Lifecycle policies migrate blocks down the tiers based on last-read timestamp. Reference counts in metadata drive the eventual delete.

3x replicated erasure coded (cold) encrypted at rest
KEY: a3f1c8...4d2e9b (SHA-256 of block) Object Store — 3 replicas, distinct AZs AZ — east-1a replica 1 disk-7 / sector 0x4f AZ — east-1b replica 2 disk-2 / sector 0x9c AZ — east-1c replica 3 disk-5 / sector 0x21 Block lifecycle write — first user uploads → ref_count = 1 share — others reference same hash → ref_count++ delete — ref_count → 0 → background GC sweeps it
Ch 15 · Design Google Drive Slide 09

Tell every other device, fast

An upload isn't done when the bytes land — it's done when the user's phone, tablet, and second laptop all know about it. The notification service fans the event out to every subscribed device.

Laptop A user just saved report.docx v7 "committed" commit Sync Service writes metadata emits event event Notification Svc topic: user-42 subscribers: 4 long-poll · WS · push fan-out Phone pulls v7 diff → downloads 1 block Tablet notified, fetches when reopened Laptop B WebSocket open → instant push Old Laptop (offline) missed event — picks up via cursor on reconnect Delivery model: each client maintains a monotonic sync_cursor; on reconnect it asks "what changed since cursor X?" — so push is an optimisation, not a correctness requirement. Long-polling is the universal fallback (works behind NATs and corporate firewalls). WebSockets / SSE preferred when available.
Ch 15 · Design Google Drive Slide 10

Immutable blocks, mutable pointers

Versioning gets cheap and correct if you commit to one rule: blocks never change. A new version is just a new ordered list of block hashes; old versions still point at their old hashes.

file: report.docx v1 Apr 03 · 18 MB [B1, B2, B3, B4] v2 Apr 04 · 18 MB [B1, B2, B3', B4] v3 (current) Apr 06 · 19 MB [B1, B2, B3', B4, B5] current → B1 a3f1 B2 7b2c B3 9e44 B3' bd71 B4 02fa B5 cc81 Reading any version is just: 1. load version row → ordered block hashes 2. GET each hash from object store 3. concatenate → original file Rolling back means setting current_version → old version_id. Zero byte movement.

Why immutability wins

Versions become cheap. v2 only stores the delta (one block hash) on top of v1; the unchanged blocks are referenced, not copied.

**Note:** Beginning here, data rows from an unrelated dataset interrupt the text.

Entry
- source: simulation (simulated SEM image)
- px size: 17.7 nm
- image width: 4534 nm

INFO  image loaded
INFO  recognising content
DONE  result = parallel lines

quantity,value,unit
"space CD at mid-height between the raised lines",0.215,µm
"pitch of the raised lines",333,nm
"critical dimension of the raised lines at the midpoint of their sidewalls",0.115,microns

Time travel is a pointer flip. "Restore yesterday's version" updates a single row in the metadata DB — no byte movement.

Deletes are safe. Removing a version decrements ref counts; blocks survive until truly orphaned.

What about retention?

A retention policy caps how many versions to keep (e.g., last 30 days, last 100 versions). The oldest version row is dropped; its referenced blocks lose a ref-count and become eligible for GC if no other version still needs them.

Edge: rename

A rename touches only files.name — the version chain and the bytes are unaffected. Moving across folders is just a parent_id update.

Ch 15 · Design Google Drive Slide 11

When two devices edit the same file

Two laptops go offline, both edit budget.xlsx, both reconnect. The server now has to pick — or refuse to pick — a winner. The right answer depends on whether silently dropping work is acceptable.

Strategy A

Last-write-wins (LWW)

How: Tag each upload with a server-assigned timestamp or monotonic version number. Whichever arrives last becomes the current version.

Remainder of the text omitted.